So now we have elected officials comparing the president of the United States to unappeased militant Muslim fundamentalists. Once again, it’s useful to revisit Hofstadter’s words:

The paranoid spokesman sees the fate of conspiracy in apocalyptic terms — he traffics in the birth and death of whole worlds, whole political orders, whole systems of human values. He is always manning the barricades of civilization… he does not see social conflict as something to be mediated and compromised, in the manner of the working politician. Since what is at stake is always a conflict between absolute good and absolute evil, what is necessary is not compromise but the will to fight things out to a finish. Since the enemy is thought of as being totally evil and totally unappeasable, he must be totally eliminated — if not from the world, at least from the theatre of operations to which the paranoid directs his attention.

Perry’s wild talk of a socialist America. The creation out of thin air the notion of things like “death panels”; an effort to make something as benign as end of life counseling sinister and subversive. We’ve even come to a point where religious leaders are praying for the president to die:

“You would like for the president of the United States to die?” Colmes asked once more.

“If he does not turn to God and does not turn his life around, I am asking God to enforce imprecatory prayers that are throughout the Scripture that would cause him death, that’s correct.”

Now here’s Hofstadter again, on the way the “enemy” is defined in the paranoid style:

The enemy is clearly delineated: he is a perfect model of malice, a kind of amoral superman—sinister, ubiquitous, powerful, cruel, sensual, luxury-loving. Unlike the rest of us, the enemy is not caught in the toils of the vast mechanism of history, himself a victim of his past, his desires, his limitations. He wills, indeed he manufactures, the mechanism of history, or tries to deflect the normal course of history in an evil way. He makes crises, starts runs on banks, causes depressions, manufactures disasters, and then enjoys and profits from the misery he has produced. The paranoid’s interpretation of history is distinctly personal: decisive events are not taken as part of the stream of history, but as the consequences of someone’s will. Very often the enemy is held to possess some especially effective source of power: he controls the press; he has unlimited funds; he has a new secret for influencing the mind (brainwashing); he has a special technique for seduction (the Catholic confessional).

That almost perfectly describes the way in which Obama has been cast by some of his opponents.

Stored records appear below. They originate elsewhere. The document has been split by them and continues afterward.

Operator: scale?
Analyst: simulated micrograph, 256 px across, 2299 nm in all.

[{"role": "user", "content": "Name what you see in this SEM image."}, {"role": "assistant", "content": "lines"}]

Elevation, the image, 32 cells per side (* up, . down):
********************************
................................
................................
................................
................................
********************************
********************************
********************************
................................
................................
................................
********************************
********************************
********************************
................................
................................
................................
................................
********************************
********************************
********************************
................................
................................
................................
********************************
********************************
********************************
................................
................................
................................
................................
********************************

It’s probably not news that the paranoid style is back in fashion. In times of tremendous social upheaval, people base instincts assert themselves and/or they’re preyed upon by those who know how to exploit those instincts. With banks failing, homes being lost, two wars going on and a fundamental change being proposed to the American social contract in the vehicle of health care reform, it’s perhaps not shocking that there’s a certain fear of the unknown in the air. However, that doesn’t mean we should give in to those feelings. Times are tough, but that’s when we need to pull together, not push each other away. Hofstadter was writing during the mid-1960s, another time of great societal change in the United States. We know looking back that the rest of that decade ended as one of the most violent political eras of our history. The circumstances now, in some ways, echo those of that time period, and so we’re left with a choice. We’ve seen what happens when we embrace the fear. Can we go a different way and embrace the idea of hope?